The published notice will be directed to injured workers with injury dates between July 1, 1974 and June 30, 1982, who received workers' compensation total disability benefits through the State Fund while also receiving Social Security disability benefits as a result of their injuries who have not settled their claims. The notice will instruct such individuals to submit a request for Broeker benefits in writing to the State Fund along with proper documentation. Proper documentation shall include the workers' compensation claim number and written verification from the Social Security Administration of receipt of Social Security benefits.
The form and content of the newspaper notice shall be approved by the parties and the Workers' Compensation Court. A copy of the notice is attached hereto as Exhibit 1.
A claim for Broeker benefits will only be considered by the State Fund if it is received within 120 days of the last publication of the notice, is in writing and is accompanied by the claim number and the required written verification of the receipt of Social Security benefits. A failure of a claimant to meet any of the noted requirements within the time specified will result in the claim not being reviewed for entitlement to Broeker benefits and a forfeiture of such entitlement. Phone calls will not be considered as proper claims or in lieu of the above procedure and filing requirements.
Claims made as required in this paragraph shall be reviewed by the State Fund and any Broeker benefits due shall be paid in the manner directed herein.
2. Handling of Claims Arising Between July 1,1982 and February 2. 1997.
The potential entitlement for Broeker benefits for State Fund claimants injured between July 1, 1982 and February 2, 1997, shall be considered as follows: Claims with potential entitlement to Broeker benefits during such period have been identified on a computer run (with approximately 6,667 claimants identified). All individuals listed on the computer run will be sent a letter at the address identified on the computer run advising each claimant of a potential entitlement to Broeker benefits and advising of the need to submit proper documentation within 120 days of the date of the letter for consideration of actual entitlement to such benefits. Proper documentation shall include a written request for review accompanied by the State Fund claim number (or, in the alternative, the claimant's Social Security number) and written verification from the Social Security Administration of the receipt of Social Security benefits. Claimants will be advised that settled claims are closed and will not be considered for Broeker benefits.
Letters that are returned as undeliverable to the State Fund will not require follow up by it. Such letters will be provided by State Fund to Strause and Anderson within fourteen (14) days who may, at their own expense, attempt to identify current addresses and notify potential claimants.
No claim for Broeker benefits will be accepted more than 120 days after the mailing of the required notice. Claims without all of the proper documentation specified will not be processed.
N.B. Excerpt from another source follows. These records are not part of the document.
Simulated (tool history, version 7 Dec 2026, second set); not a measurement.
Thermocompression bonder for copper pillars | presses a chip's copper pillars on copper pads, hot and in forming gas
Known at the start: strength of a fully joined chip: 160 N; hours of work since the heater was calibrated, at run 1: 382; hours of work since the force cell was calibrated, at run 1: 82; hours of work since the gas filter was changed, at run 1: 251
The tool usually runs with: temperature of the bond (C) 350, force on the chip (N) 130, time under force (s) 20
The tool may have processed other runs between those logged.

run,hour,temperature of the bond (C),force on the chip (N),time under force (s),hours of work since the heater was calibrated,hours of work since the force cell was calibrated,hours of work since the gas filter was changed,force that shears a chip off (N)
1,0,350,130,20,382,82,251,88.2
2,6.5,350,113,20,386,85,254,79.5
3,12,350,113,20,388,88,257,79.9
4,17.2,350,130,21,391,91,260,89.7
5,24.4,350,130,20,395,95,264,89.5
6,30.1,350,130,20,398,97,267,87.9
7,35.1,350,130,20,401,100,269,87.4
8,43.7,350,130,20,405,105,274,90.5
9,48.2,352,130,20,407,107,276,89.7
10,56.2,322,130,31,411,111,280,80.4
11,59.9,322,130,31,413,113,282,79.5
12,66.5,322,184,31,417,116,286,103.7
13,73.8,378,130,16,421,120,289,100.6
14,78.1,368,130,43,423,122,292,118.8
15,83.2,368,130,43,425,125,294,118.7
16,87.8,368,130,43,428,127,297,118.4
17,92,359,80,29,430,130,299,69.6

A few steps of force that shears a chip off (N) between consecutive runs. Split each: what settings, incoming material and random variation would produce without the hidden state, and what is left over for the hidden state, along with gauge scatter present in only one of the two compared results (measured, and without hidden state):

Timely written claims accompanied by the proper documentation will be reviewed and any Broeker benefits due shall be paid in the manner directed herein.
The form and content of the letters required hereby shall be approved by the parties and the Workers' Compensation Court. A copy of the letter approved by the parties is attached as Exhibit 2.
3. Claims Identified on the CMS System.
All claims on the State Fund's CMS system on the date of this Agreement that have a completed Social Security screen will be reviewed to determine eligibility for Broeker benefits. Any other CMS claims (claims open and active on February 3, 1997 or thereafter, approximately 422 claims) identified in the review\process which might have an entitlement to Broekerbenefits will be reviewed. The State Fund will make reasonable efforts to identify claimants who may have an entitlement to Broeker benefits.
claims with an entitlement to Broekerbenefits shall be paid in the manner
of Broeker benefits on claims with injury dates on or after July 1, 1974,
that were open and active (i.e., in which total disability benefits were
being paid with a Social Security offset) between July 1, 1974 and April
18, 1985, will be paid to the claimants at 100% (i.e., full Broeker
entitlement with no reduction for common fund attorneys' fees) for
that time period only. Benefits paid for the period April 19, 1985 through
July 5, 1996, on such claims, will be paid to the claimants at a percentage
of total benefits, with common fund attorneys' fees paid to Strause and
Anderson out of the claimant's entitlement.
All claims, regardless of the date of injury, with an entitlement to Broeker benefits during the peroid on or after July 6,1996, will be paid at 100% (i.e., full Broeker entitlement paid to the claimant with no reduction for common fund attorneys' fees). (For example, a 1987 claim open in 1996 will receive Broeker benefits subject to a reduction for common fund fees from 1987 through July 5, 1996, and full benefits, not reduced for common f fund fees, thereafter.)
The Workers' Compensation Court will set the percentage attorneys' fee for those periods in which a common fund fee is paid. The State Fund Will not object to a contingency fee of 25% or less.
The State Fund will pay Strause and Anderson an additional attorneys' fee of $120,000, upon the approval of this agreement. The payment under this paragraph is in addition to common fund fees approved by the Workers' Compensation Court consistent with this agreement.7. Deceased Claimants.
Claimants who died prior to April 5, 1996, will not be entitled to Broeker benefits. Claimants who died on or after April 6, 1996, will have their claims reviewed for a possible entitlement to Broeker benefits if a written claim providing the proper documentation set forth in Paragraphs I and 2 is timely presented (within 120 days of the publishing of notice under Paragraph I or within 120 days of the mailing of the written notice under Paragraph 2) by an acting and duly appointed Personal Representative.8. Overpayments.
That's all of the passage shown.